The hon. Member for Dumbarton Burghs made clear what should be clear to everybody, that it is these old folk who have prepared the way for us and made it possible for anything that is good in this country to exist, because everything, every "great" man or institution, depends for his or its existence on the labour of the toiling masses. The old age pensioners represent those who have made this country and this Empire possible. Now they are to be denied the comfort of tobacco in the declining years of their lives. It is hopeless to appeal to the Chancellor, but I would appeal to those closely associated with him, especially the Financial Secretary. He is not so old yet and is still able to pass round the cigarette case or maybe a box of cigars. I understand that they are still being passed round at dinners and other suchlike functions. There is no question of the old age pensioner being able to pass round tobacco. In the years to come we may make many changes, and some of the lads who are up may be down and some who are down may be up. The Financial Secretary should look ahead; he may be one of those who will get the knock. He should be prepared to ensure that old age pensioners get a smoke now. If he does, he may be paving the way for an easier time for himself.

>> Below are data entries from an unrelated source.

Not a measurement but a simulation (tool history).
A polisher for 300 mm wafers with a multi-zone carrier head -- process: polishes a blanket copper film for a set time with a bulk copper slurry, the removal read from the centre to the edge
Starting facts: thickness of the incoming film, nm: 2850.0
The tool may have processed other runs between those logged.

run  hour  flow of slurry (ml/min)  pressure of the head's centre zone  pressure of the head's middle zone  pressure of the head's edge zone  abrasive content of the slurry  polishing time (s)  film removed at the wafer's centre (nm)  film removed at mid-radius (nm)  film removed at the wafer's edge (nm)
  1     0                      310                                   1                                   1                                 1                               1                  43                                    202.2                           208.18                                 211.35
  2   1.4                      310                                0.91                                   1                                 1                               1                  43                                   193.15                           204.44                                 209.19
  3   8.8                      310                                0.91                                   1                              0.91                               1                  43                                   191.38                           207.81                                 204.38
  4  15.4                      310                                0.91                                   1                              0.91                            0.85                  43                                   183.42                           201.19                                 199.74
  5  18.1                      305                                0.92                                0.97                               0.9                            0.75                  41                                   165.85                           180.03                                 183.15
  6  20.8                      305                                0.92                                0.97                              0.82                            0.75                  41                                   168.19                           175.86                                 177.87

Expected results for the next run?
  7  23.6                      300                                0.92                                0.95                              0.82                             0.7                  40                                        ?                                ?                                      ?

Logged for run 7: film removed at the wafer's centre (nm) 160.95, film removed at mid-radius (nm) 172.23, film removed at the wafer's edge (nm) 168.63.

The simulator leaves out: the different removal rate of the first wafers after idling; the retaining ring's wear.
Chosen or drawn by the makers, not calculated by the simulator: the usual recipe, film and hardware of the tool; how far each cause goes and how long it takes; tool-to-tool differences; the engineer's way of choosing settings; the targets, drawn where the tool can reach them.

§ Mr. Viant (Willesden, West)
I feel that a further appeal should be made to the Chancellor to consider the position of the old age pensioners. It does not affect me for I am not accustomed to smoking. Since the Budget was introduced I have been able to get among my constituents and I have learned that the main body of men and women appreciate that the Chancellor has to obtain the money for the conduct of the war somewhere and somehow. The average man and woman are quite prepared to pay, but they show keen sympathy for the old man who has been accustomed to his pipe. We had hoped, in view of the appeals that have been made, that the Chancellor would have been prepared to announce some concession for old age pensioners. I feel that as a House of Commons we are somewhat lacking in imagination, if not in sympathy, in this respect; otherwise, we 1756 should bring united pressure to bear upon the Chancellor to deal with the case of our old age pensioners. Most of us are agreed that old age pensioners are not receiving sufficient to enable them to live the life we should like them to live, and having admitted that it is grossly unfair to allow a further inroad upon their already far too small incomes. I reinforce the appeal to the Chancellor to explore this question further to see whether some small concession cannot be made. These old folk have given of their best to the country. We are showing our appreciation of the men and women in the Services in this regard and can we not go further and show our appreciation of the old age pensioners by making them a concession?
§ Question, "That this House doth agree with the. Committee in the said Resolution," put, and agreed to.
§ Eighth and Ninth Resolutions agreed to.